The Golden Bough and the Flashlight
In Virgil’s Aeneid, Book VI, the hero Aeneas must enter the underworld to find his dead father. The Sibyl tells him he needs a golden bough — a branch from a sacred tree that will serve as his passport through the realm of the dead and, crucially, his ticket back out. Without it, you go down and you stay down.
The Splendor Solis youth is reaching for this bough. He is on the sixth rung of the ladder, one foot already on the seventh — nearly at the top of the initiatory sequence. He has a right to be there. He has climbed. He has earned the descent and the return.
Mitch Brenner walks into that attic with a flashlight.
No bough. No talisman. No Sibyl. No initiatory preparation. He opens the door to the underworld — the sealed room where the volatile feminine has Melanie pinned to the floor — and he drags her out by brute force. It works, barely, but there is no golden passport. There is no earned return. The film ends with the family driving away through a landscape of silent, watching birds. They are leaving, not ascending. They have survived the underworld, but they have not been transformed by it.

The alchemists would say: the operation failed. The volatile was released but not collected. The birds flew, but no one caught the distillate. The King watched from the balcony and never entered the bath.
Why the Birds Are Menacing
I said at the beginning that the birds in the Splendor Solis plate look slightly menacing. Hitchcock saw the same thing and built an entire film around that feeling.

The menace is real. The volatile IS dangerous to the fixed. If you are the King — stable, solar, enthroned in your certainty — then the birds represent everything that could dissolve you. Mercury does not negotiate with Sulphur. The feminine mysteries in the bath do not need the King’s permission. The birds in the tree do not care that you are climbing toward the golden bough. They will fly when they fly, and your ladder will shake.
The alchemists knew this and called it necessary. Hitchcock knew this and called it horror. The difference is not in what they saw but in whether they had a vessel to contain it.
The Vessel
The alchemical vas hermeticum — the sealed vessel, the philosophical egg — exists precisely because the volatile is dangerous. You do not release Mercury into open air. You heat the substance in a sealed container so that the spirits rise, condense on the walls, and fall back into the mixture. The transformation happens BECAUSE of the containment.
Bodega Bay has no vessel. The birds attack in open air, open houses, open cars. There is no hermetic seal. This is why the operation fails — not because the volatile was released (that was inevitable; that was the Work) but because there was nothing to catch it. No art. No ritual. No vas. Just a man with a flashlight and some plywood nailed over the windows.
The Border and the Screen
One final parallel. The Splendor Solis is a framed image — the central panel (tree, birds, youth) exists inside an elaborate painted border (the bathing scene, the watching King, floral ornament). The border is not separate from the image. It is the image’s unconscious. It shows what the central panel cannot say directly: that the operation depicted in the tree is, at its root, about the relationship between the masculine gaze and the feminine body.
A cinema screen works the same way. What is “in frame” is the conscious content — the story, the plot, the thing the Production Code can approve. What is “off screen” or encoded in the mise-en-scène — the hair, the torn clothes, the catatonic eyes, the birds as displaced libido — is the border. The predella. The unconscious content that the viewer absorbs without naming.
Hitchcock was painting predellas in 35mm.
The Splendor Solis illuminator was directing cinema on vellum.
Both understood that the real content of a work of art is never in the center. It is in the borders — in what surrounds and frames and quietly, subliminally, menaces the official image. The birds know this. They have always known it. They are waiting in the tree, and they are watching from the playground, and when the time comes, they will fly.
This Is What the Vessel Looks Like
There is a plate in the Splendor Solis that answers Hitchcock. It is Plate 17 — the Mercury flask — and it shows what happens when the volatile is caught.

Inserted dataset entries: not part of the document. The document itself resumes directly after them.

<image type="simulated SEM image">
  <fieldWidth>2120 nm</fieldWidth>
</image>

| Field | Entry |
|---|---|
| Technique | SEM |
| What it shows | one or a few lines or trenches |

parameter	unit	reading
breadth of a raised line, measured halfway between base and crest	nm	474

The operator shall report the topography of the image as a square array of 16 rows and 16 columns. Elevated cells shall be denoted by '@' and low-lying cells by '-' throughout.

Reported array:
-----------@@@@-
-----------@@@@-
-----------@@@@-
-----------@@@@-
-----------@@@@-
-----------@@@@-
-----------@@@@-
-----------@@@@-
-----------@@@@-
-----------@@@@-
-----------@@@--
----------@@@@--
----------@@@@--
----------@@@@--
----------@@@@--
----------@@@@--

Inside a sealed cucurbit — the crowned glass vessel of the alchemists — a queen in blue robes stands with exposed breasts, holding a golden ball and scepter. She is the White Queen: Mercury, the volatile feminine, the same principle that flew as thirteen birds from the golden tree of Plate 6. But she is no longer in flight. She is inside the vessel. Contained. Distilled. Ruling.
And here is the inversion that makes the whole manuscript sing: the White Queen stands on the sun. Not on the moon, her natural element — on the sun. The volatile feminine has been grounded in the masculine principle without being destroyed. She has not been tamed. She has not been caged like Melanie’s lovebirds. She has been distilled — heated until she rose, condensed until she fell, risen and fallen again and again inside the sealed vessel until she crystallized into something that is still Mercury, still volatile, still the Queen — but now also fixed, stable, sovereign. Standing on the sun with a scepter in her hand.
The operation that produces this is distillatio — the sixth stage of the Work. One step beyond sublimation. In sublimation, the volatile rises and stays risen (Hitchcock got this far: sex became birds). In distillation, the volatile rises, condenses on the walls of the vessel, and falls back into the mixture. It does this over and over. Each cycle purifies. Each ascent and descent strips away impurity until what remains in the vessel is the quintessence — the fifth element — the thing that is both volatile and fixed, both Mercury and Sulphur, both Queen and King.
This is what the sealed vessel is for. Not to trap the volatile — a phone booth traps, plywood traps, a cage traps — but to give it space to rise and fall and rise again. The vas hermeticum does not contain Mercury the way a prison contains a prisoner. It contains Mercury the way an alembic contains a distillation: by providing the architecture for transformation.
The Borders Tell the Story
In Plate 6, the border scenes show bathing women and the watching King — raw eros, unprocessed, the volatile in its natural state.
In Plate 17, the border scenes show sculptors, scholars, organists, musicians — civilization, craft, art. The erotic energy that was naked in the water has been sublimated into culture. The libido that swam is now the libido that carves, that reads, that plays music.
The borders of Plate 17 are what the borders of Plate 6 become when the operation succeeds. The bathing scene does not disappear. It is distilled into something higher. The sexual energy is not repressed — it is transmuted into art, scholarship, and music. Into civilization itself.
Hitchcock never painted Plate 17. He could not. His medium — Hollywood cinema under the Production Code — was a vessel with a crack in it. He could sublimate sex into birds, but he could not distill the birds back into the Queen. The film ends with the family driving away from Bodega Bay, Melanie catatonic in the back seat, the birds silent and watching. No resolution. No transformation. No queen in a flask holding a scepter.
The Splendor Solis knows better. It knows that the volatile must fly — Plate 6 shows this, and the menace is real. But it also knows that the flying is not the end. Eleven plates later, the White Queen stands in the vessel, and the birds that flew from the golden tree have become the chariot-pulling cocks of Hermes — still birds, still volatile, but now in harness. Drawing the god of transformation through the sky.
The volatile does not ask permission. It rises when heated. The only question is whether you have a vessel — or a flashlight.
And if you have a vessel: whether you have the patience to let it rise and fall, rise and fall, until the Queen appears.
From Plate 6 to Plate 17. From the bathing women to the musicians. From the tree full of birds to the chariot of Hermes. From the volatile in flight to the Queen on the sun.
This is the Great Work. This is what Bodega Bay could not do.